Use of the Alabama rig restricted in New Hampshire’s fresh waters


alabama rig


Anglers should be aware that the "Alabama rig" (seen at right) as it was designed to be used, is illegal in New Hampshire fresh waters. This tackle generated national interest following a well-publicized win by a professional bass angler using it in a major bass tournament in another state in October of 2011.


Not a Lure: Technically, the Alabama rig is not a lure, but an apparatus that allows an angler to attach and fish up to five lures on a single line, with the possibility of catching more than one fish at a time. It is basically a castable "umbrella" rig, consisting of a hard body with a line-tie, followed by five wire strands in a fanned out design each with a snap swivel at the end. Anglers can attach a variety of lures to each swivel for a look that is meant to mimic a school of baitfish.

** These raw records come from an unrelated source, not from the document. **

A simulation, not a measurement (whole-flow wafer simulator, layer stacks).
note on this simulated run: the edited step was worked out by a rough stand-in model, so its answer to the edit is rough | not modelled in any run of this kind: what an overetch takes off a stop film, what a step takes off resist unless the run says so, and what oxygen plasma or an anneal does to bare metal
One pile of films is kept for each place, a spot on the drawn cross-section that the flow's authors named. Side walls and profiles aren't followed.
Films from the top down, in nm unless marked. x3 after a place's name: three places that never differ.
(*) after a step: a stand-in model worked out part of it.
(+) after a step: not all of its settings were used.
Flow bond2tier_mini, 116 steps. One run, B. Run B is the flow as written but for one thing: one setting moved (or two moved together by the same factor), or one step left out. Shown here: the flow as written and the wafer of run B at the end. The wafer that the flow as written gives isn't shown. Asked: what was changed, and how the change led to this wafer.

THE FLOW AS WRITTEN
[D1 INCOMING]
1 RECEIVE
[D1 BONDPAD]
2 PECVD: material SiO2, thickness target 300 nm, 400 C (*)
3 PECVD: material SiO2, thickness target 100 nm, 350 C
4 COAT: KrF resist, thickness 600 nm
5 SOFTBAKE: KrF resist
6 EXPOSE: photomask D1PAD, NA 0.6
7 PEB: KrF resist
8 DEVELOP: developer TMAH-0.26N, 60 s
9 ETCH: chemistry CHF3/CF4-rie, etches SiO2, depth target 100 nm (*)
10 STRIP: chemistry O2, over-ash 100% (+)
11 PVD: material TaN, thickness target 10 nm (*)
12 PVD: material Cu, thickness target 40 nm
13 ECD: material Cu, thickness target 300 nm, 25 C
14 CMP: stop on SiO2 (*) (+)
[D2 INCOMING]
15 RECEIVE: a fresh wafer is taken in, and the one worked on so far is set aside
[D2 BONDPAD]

Not allowed: Bass fishing websites and magazines have abounded with stories touting the Alabama rig, but anglers should be aware that the use of the Alabama rig, with multiple hooked baits attached, is not allowed in New Hampshire fresh waters.


That determination is based on the following New Hampshire regulations:


  • RSA 207:1 I Angling: The taking of fish by line in hand, or rod in hand to which is attached a cast of artificial flies, or an artificial bait, or hooks or other devices for the attachment of bait. A person may have in use not more than 2 such lines at one time. Nothing in this title shall prohibit the use of a rod-holder in a boat
  • Fis 401.011 “Artificial bait” means any fishing bait constructed by humans as an imitation or substitute for natural bait or fish forage and includes, but is not limited to spinners, spoons, poppers, plugs, jigs and plastic, rubber or other artificial imitations of natural bait. “Artificial bait” does not include “fly” as defined in RSA 207:1 VII.


The words “an artificial bait” contained in New Hampshire's statutory definition of “angling,” mean one artificial bait per line. An “artificial bait” may have multiple hooks. Attaching additional hookless attractors such as spinners, spoons, poppers, plugs, jigs and plastic, rubber or other artificial imitations of natural bait to an Alabama rig would be legal to use in New Hampshire’s fresh waters.